From Names to Entities using Thematic Context Distance

2 minute read

Pilz, A., & Paaß, G. (2011). From Names to Entities Using Thematic Context Distance. In Proceedings of the 20th ACM International Conference on Information and Knowledge Management (CIKM), pp. 857—866


Named entity disambiguation aims to link mentions of named entities to unique entities within a knowledge repository such as DBpedia. Miller and Charles (1991) have shown that words with similar meaning usually appear in similar contexts. Hence, many techniques rely on a mention's context for disambiguation. Nevertheless, approaches which rely on similar words rather than similar topics are not robust if different wordings are used.

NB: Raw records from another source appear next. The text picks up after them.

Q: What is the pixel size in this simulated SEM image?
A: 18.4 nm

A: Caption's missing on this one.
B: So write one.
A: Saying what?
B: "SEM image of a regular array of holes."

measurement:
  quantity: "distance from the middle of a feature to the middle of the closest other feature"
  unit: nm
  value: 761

Topic models address this problem, by using topics rather than words to describe the entity context. The research presented in this paper uses LDA to create such a model and applies it to the English, German and French versions of Wikipedia.


Given is a name mention (m) and surrounding text (T(m)). Named entity disambiguation aims at linking the correct entity e(m) out of the set of candidate entities $$\epsilon(m) = \{e_1, ... e_{|\epsilon|}\}$$ with $$name(e_i) = m$$ to the mention. The method uses the Wikipedia text $$T(e_j)$$ of entity $$e_j$$ to assess whether $$e_j$$ is a good candidate for e(m).

The authors use the complete Wikipedia article as context (T(m)) since it yields better results than a sliding window. The named entity disambiguation is formulated as the following binary classification problem:

$$y(\vec{\phi}(m, e_j)) = \begin{cases} +1, & \text{if } e(m) = e_j\\ -1, & else.\\\end{cases}$$

The entity with the highest score $$y(\vec{\phi}(m, e_j))$$ is considered the most likely entity for the mention (m) and the difference between the best and second best scores indicate the confidence of the decision. The paper uses LDA topic probabilities as features to train an SVM which is then used in the evaluation.

Background: Latent Dirichlet Allocation (LDA)

  1. LDA generates a low-dimensional representation of sparse high-dimensional data (i.e. they convert high-dimensional word vectors used in the vector space model into low-dimensional topic vectors).
  2. they are considered as Bayesian probabilistic models which describe documents d as mixtures of topics $$t_i$$.
  3. the resulting word distributions $$p(w_n|z_n, \beta)$$ for each topic ($$z_n$$) have high probabilities for co-occurring words. They, therefore, address the problem of polysemy and synonymy.

Background: Thematic Distance

The authors discuss the following options for computing thematic distances:

  1. use the document topic probabilities as features for a machine learning algorithm such as SVM
  2. symmetric Kullback-Leibler divergence
  3. Helliner distance


  1. the authors use links to other Wikipedia articles within Wikipedia as reference data (i.e. a mention linking to Apply_Inc is considered to refer to the corresponding company)
  2. non-covered entities are simulated by removing a fixed fraction of entities from the test set and assigning them to the "unknown" class.
  3. the use approaches with apply (i) a cosine similarity measure and (ii) word-category pairs as baseline methods.
  4. the evaluation shows that the trained disambiguation models obtains good results for all three languages.